Jack Ma’s Ant IPO Tests China’s Tolerance of Entrepreneurship
As the second largest economy in the world, China garners a lot of attention. That attention has been heightened due to one of the superstars of China’s growth story, Jack Ma, seemingly finding himself the target of China’s ruling party. Ma has been largely absent after pulling what was expected to be a massive initial public offering (IPO) of his large fintech company Ant. We’ll look at what led to the halting of the IPO and what it might signal for entrepreneurship in China.
Key Takeaways
- Jack Ma’s planned IPO of Ant Group has been called off – reportedly at the behest of President Xi.
- Ma’s companies now find themselves under increasing government scrutiny and proposed new antimonopoly rules.
- The turn against domestic entrepreneurship in China could make it a less attractive target for foreign direct investment (FDI).
China’s Take on a Market Economy
China has made a habit of confounding many of the predictions made about it beyond the main one of growth. Prognosticators and pundits have long made calls on how opening the economy would move China along the road to more of a democratic model. While China has opened up in many, many ways in the past few decades, President Xi Jinping has removed his own term limits and looks to be consolidating more power in the ruling party. So in some ways China is moving further away from democratic reform even as it continues down the road of opening its economy.
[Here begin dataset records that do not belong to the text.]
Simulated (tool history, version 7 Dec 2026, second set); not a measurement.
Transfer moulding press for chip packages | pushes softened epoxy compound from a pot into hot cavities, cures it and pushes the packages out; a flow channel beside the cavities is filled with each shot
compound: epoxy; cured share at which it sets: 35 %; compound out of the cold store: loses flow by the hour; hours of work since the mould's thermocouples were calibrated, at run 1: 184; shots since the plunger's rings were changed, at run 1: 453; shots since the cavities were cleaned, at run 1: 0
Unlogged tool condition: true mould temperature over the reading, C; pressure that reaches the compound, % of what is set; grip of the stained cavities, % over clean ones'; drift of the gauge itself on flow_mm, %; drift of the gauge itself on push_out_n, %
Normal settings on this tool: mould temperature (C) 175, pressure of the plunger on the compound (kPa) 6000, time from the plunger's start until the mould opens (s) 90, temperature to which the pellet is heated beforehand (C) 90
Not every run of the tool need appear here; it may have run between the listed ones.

The version of the market economy that China has embraced is similarly uneven. Owning a small to medium-sized business in China is encouraged, and entrepreneurship was a major driver of growth in the economy. Due to the scale of China’s economy, many medium-sized businesses are in fact quite large in terms of global ranking. However, large sections of the domestic economy still have state-owned enterprises (SOEs) at the top, which work in concert with regulators.
Somehow, China still continues to push ahead through what appears to be a maze of contradictions to outside observers. Case in point: we are looking at the seeming censure of Jack Ma, one of China’s most successful tech entrepreneurs, but this saga is playing out at the same time as China is poised to give unprecedented access to its financial sector to Wall Street investment banks.
Alibaba, Ant, and Ma
Jack Ma is China’s richest person, and he created that wealth through Alibaba Holding Group Limited (BABA) and its payment/financial service twin Ant Group that grew out of Alipay – a system designed to support the core e-commerce business. The two companies taken together have an enormous presence in China and have enjoyed surprisingly little regulatory pushback up until now.
There were skirmishes between Ma’s companies and the Chinese regulators, but the intensity has been heating up in the past few years. Alibaba now finds itself under an antitrust investigation, Ant is in the targets of regulators at the People’s Bank of China (the central bank), and new draft antimonopoly rules seem squarely aimed at Ma’s empire, as they deal specifically with consumer data and differential pricing. The question is why this is all happening now.
The answer seems to be that Ma upset the wrong people. A speech given by Ma in Shanghai in October where he was very critical of regulators has been reported as the trigger for President Xi personally intervening to halt the IPO and force Ant Group to shrink down to a pure payments service.
Whereas Alibaba sticks largely to e-commerce, Ant’s fintech presence ultimately encroaches on an area where SOEs still rule – banking and financial services. So even as China opens up part of its financial sector to foreign financial firms, it is moving to rein in homegrown competition to state-owned commercial banks.
The Bottom Line: What Jack Ma’s Troubles Mean for the Market
Investors are not going to flee China due to a regulatory crackdown. In fact, The Goldman Sachs Group, Inc. (GS) has already announced that it is all in on buying up the rest of its joining venture in China’s financial sector, and its shares are up 20% since the December announcement. While the share rise is not solely due to investing further in China, it shows that the market isn’t too concerned about China exposure despite Ma’s troubles. Alibaba stock is, of course, down, and Ma is staying far away from the limelight.
In a broader sense, however, the actions against Ma’s companies are more about how much internal entrepreneurship China’s ruling party can stomach rather than how much foreign investment the country will allow. If China is too heavy handed in its treatment of domestic entrepreneurs, it may throw into question the permanence of its market reforms to date and the political commitment to future ones. That wouldn’t be guaranteed to send the Goldman Sachs of the world running given the size of the market, but it might cause second thoughts for more cautious market players.